Recently, I switched from learning Racket to Chez Scheme. I wanted to try to repeat some of my previous Racket exercises in Chez Scheme, but quickly ran into a barrier when my first choice required drawing random variates from a normal distribution. I looked for existing Chez Scheme libraries but came up empty. I considered SRFI 27: Sources of Random Bits, which includes example code for generating random numbers from a normal distribution, and reached out for guidance. Ultimately, I decided that it would be a good exercise to write a library for generating random variates from different distributions. As I started to write the random variate procedures, I realized that I minimally needed procedures for calculating mean and variance to test the output of the random variate procedures. And, thus, the scope of the library started to expand and the chez-stats library was born.

Writing chez-stats has been a great learning experience. Even though I have lots of applied statistics experience, I had no idea that accurately calculating sample variance is challenging or that there are nine algorithms to choose from when using quantile in R [1] (and also in chez-stats).

When I was choosing a new programming language to learn, I did not make the size of the package ecosystem a key consideration, but, in retrospect, I think it was clearly a factor in choosing Racket. And, as I started to switch my attention to Chez Scheme, I had several moments where I almost went running back to Racket when faced with the lack of third-party libraries for Chez Scheme. I'm not keen on reinventing the wheel, but I previously underestimated how valuable that experience could be [2]. As I gain experience with Chez Scheme, it will be interesting to see if I continue to value writing my own libraries [3] or start to lament the lack of libraries.

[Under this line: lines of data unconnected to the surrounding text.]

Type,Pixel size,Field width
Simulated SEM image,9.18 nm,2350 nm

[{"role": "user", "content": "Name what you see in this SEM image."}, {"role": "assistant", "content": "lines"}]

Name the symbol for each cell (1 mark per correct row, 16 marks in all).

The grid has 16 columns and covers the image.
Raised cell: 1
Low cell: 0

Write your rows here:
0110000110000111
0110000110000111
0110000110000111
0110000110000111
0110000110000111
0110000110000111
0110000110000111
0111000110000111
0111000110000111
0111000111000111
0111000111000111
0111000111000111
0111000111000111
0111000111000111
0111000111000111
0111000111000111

When I started working on chez-stats, I made a couple of decisions to simplify my efforts. For one, I didn't make any effort to write portable scheme code. Second, I stuck to the list as the primary data structure. It would be nice to have the flexibility to also work with vectors, but I am kicking that can down the road.

When writing the procedures in chez-stats, I primarily consulted R source code for statistics and slides by Raj Jain for random-variates. I used SRFI 64: A Scheme API for Test Suites to write a test suite for chez-stats. In over ten years of writing R code, I have never written any tests. It's definitely more tedious and less fun than writing the core chez-stats procedures, but I find it very satisfying to see the test suite run without any failures. I used markdown to write some basic documentation in the README hosted on the GitHub repo. By far, writing documentation is my least favorite part of this whole process.

As of right now, I have no plans to expand the functionality of chez-stats. My next steps will be to try to put chez-stats to work for me and, in the process, identify friction points and missing features.


[1] I had only ever used the default value.

[2] And vastly underestimated how satisfying that experience could be.

[3] The Lisp Curse